Ghost Ship is a personal homage by Dorothy Cross to the many lightships which once marked dangerous reefs around the Irish coast, but have now all but disappeared. The ship, generously loaned by the Irish Scouting Association, will be covered in luminous paint and at nightfall illuminated to glow and fade, evoking the poignancy of the disappeared lightships and the artist’s childhood memories, linked to her father’s love of the sea. Cross sees it as honouring “the memory of the lightships, whose presence was held dear around the Irish coast. The role of the sea has diminished for the Irish people and the view is inwards towards the cities.”

Commenting on the progress of the project Declan McGonagle, Director of the Irish Museum of Modern Art, which is curating the project, said: “This extraordinary project by one of Ireland’s best contemporary artists has thrown up considerable technical and environmental issues. I am glad to say we have been able to address these in preparation for Ghost Ship to appear early next year; particularly as the project, when announced, caught the imagination of commentators and public alike to an unusual degree.”

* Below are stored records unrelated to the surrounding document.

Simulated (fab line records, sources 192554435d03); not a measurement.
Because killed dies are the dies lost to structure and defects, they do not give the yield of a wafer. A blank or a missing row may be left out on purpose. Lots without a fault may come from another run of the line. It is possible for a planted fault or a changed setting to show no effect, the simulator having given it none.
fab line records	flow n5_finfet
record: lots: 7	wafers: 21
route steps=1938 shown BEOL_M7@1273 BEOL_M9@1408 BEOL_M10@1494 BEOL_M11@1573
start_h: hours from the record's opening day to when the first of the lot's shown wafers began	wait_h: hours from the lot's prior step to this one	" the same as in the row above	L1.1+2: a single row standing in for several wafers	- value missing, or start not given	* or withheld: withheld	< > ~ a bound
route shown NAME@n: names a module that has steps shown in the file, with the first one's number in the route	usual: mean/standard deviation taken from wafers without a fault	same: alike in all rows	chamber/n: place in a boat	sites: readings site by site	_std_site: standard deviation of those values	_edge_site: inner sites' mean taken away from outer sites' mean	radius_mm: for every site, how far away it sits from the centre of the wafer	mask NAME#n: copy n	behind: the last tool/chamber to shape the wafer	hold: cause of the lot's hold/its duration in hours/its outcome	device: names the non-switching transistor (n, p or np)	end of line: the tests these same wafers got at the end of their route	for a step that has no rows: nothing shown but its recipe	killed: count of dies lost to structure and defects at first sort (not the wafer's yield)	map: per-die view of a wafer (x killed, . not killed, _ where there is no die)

Gerard O’Toole, Executive Chairman, Nissan Ireland, said:”the Nissan Art Project has enabled us to become involved with some of the most creative visual arts concepts found in Ireland. Ghost Ship is exemplary of this culture and it has inspired unprecedented interest from both home and abroad. We look forward to its realisation next year.”

The Nissan Art Project, created and organised in association with the Irish Museum of Modern Art, is intended to give artists working in any medium an opportunity to extend their practice to make a new temporary work for the public domain. This is defined as any space or process in the Dublin area to which the general public has ready unmediated access. The project was first realised in 1997 with ‘For Dublin’ by Frances Hegarty and Andrew Stones, which presented neon texts from Molly Bloom’s ‘Ulysses’ monologue in nine related city cente locations.

Born in Cork in 1956, Dorothy Cross’s work has attracted considerable international attention in recent years. She has exhibited in solo and group exhibitions in New York, Philadelphia, Paris, Madrid and throughout the United Kingdom and has works in a number of prestigious public and private collections. In 1993 she represented Ireland at the Venice Biennale and was shortlisted for the Glen Dimplex Artists Award in 1995 and 1997.